This course applies an immersion approach to learning Dakota, the Indigenous language of the Dakota people. The language offers key insights into the formation and transmission of Dakota cultural identities and worldviews. The course is part of larger community efforts to retain and use Dakota and contribute to world-wide efforts to preserve Indigenous languages. Students in the course will learn Dakota grammatical structures and build a working vocabulary sufficient for beginning-level conversations.
4 Undergraduate credits

Effective May 9, 2013 to present

Meets graduation requirements for

Learning outcomes

General

  • Students will attain a beginning to intermediate level ability in conversational Dakota.
  • Students will be introduced to the ways Dakota language and culture participate in global processes of linguistic and cultural change that are affecting all indigenous languages. This will help students not only to understand the development of and the changing meanings of group identities in the United States, but also to understand the individual and institutional dynamics of unequal power relations between groups in contemporary society.
  • As students gain a general appreciation of the Dakota language and the value of revitalizing it, they will analyze their own attitudes, behaviors, concepts and beliefs regarding diversity, racism, and bigotry, and will better understand the role of a world citizen and the responsibility world citizens share for their common global future.
  • Students will attain a beginning to intermediate level comprehension of conversational Dakota.
  • Students will begin to build a working vocabulary in the Dakota language.
  • Students will produce natural sounding speech.
  • Students will know how to write in the Double Vowel Orthography.
  • Students will begin to build a grammatical knowledge (i.e. the mechanics) of the Dakota language. This includes a knowledge of the conjugational system of Dakota, word order, sentence formation, the phonology of Dakota, and its stress patterns.
  • Students will learn ways Dakota culture is expressed in the language, and demonstrate knowledge of cultural, social, religious and linguistic differences. This will help provide provide students with communication skills necessary for living and working effectively in a society with great population diversity.
  • Students will understand ways the Dakota language has been shaped by interactions with other cultural and linguistic groups, and they will learn to describe and analyze some of the political, economic, and cultural elements which influence relations of states and societies in their historical and contemporary dimensions.
  • Students will analyze specific intergroup problems related to changes in the Dakota language and consider the cultural, economic, and political differences that affect their solution.

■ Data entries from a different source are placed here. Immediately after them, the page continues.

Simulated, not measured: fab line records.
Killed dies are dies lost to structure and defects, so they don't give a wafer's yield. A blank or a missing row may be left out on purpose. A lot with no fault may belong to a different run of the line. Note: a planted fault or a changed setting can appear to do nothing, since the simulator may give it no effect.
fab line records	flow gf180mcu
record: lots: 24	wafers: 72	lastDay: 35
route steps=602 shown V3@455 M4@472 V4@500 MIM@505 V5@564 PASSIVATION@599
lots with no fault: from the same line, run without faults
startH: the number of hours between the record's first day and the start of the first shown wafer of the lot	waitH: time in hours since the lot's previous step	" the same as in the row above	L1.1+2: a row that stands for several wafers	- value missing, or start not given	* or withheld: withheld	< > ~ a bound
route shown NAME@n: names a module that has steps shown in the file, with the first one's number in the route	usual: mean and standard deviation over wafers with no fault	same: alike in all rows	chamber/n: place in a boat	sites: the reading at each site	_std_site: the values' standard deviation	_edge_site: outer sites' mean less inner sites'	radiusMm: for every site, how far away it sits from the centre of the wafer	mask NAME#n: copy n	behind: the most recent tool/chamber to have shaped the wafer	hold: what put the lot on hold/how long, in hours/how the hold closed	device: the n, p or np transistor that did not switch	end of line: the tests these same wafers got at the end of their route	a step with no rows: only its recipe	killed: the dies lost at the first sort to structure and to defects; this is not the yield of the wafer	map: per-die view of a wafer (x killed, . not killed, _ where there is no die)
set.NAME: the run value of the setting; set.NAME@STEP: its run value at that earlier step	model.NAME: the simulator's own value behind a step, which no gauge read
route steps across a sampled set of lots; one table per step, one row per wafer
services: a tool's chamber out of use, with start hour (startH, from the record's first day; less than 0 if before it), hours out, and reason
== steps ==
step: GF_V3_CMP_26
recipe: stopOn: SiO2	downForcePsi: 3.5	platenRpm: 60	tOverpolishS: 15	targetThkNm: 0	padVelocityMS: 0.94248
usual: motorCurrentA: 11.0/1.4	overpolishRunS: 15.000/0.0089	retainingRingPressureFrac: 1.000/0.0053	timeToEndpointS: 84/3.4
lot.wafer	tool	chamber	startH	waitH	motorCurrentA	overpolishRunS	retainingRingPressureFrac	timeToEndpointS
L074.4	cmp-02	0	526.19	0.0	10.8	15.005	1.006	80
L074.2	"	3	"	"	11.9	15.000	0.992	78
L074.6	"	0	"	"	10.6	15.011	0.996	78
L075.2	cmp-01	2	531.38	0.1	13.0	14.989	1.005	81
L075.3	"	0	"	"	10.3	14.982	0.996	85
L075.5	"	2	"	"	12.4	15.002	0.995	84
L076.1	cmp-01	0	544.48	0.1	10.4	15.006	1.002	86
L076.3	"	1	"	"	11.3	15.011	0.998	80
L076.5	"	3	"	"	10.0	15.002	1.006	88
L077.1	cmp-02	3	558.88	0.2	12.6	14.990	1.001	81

Minnesota Transfer Curriculum

Goal 7: Human Diversity

  • Understand the development of and the changing meanings of group identities in the United States' history and culture.
  • Demonstrate an awareness of the individual and institutional dynamics of unequal power relations between groups in contemporary society.
  • Analyze their own attitudes, behaviors, concepts and beliefs regarding diversity, racism, and bigotry.
  • Describe and discuss the experience and contributions (political, social, economic, etc.) of the many groups that shape American society and culture, in particular those groups that have suffered discrimination and exclusion.
  • Demonstrate communication skills necessary for living and working effectively in a society with great population diversity.

Goal 8: Global Perspective

  • Describe and analyze political, economic, and cultural elements which influence relations of states and societies in their historical and contemporary dimensions.
  • Demonstrate knowledge of cultural, social, religious and linguistic differences.
  • Analyze specific international problems, illustrating the cultural, economic, and political differences that affect their solution.
  • Understand the role of a world citizen and the responsibility world citizens share for their common global future.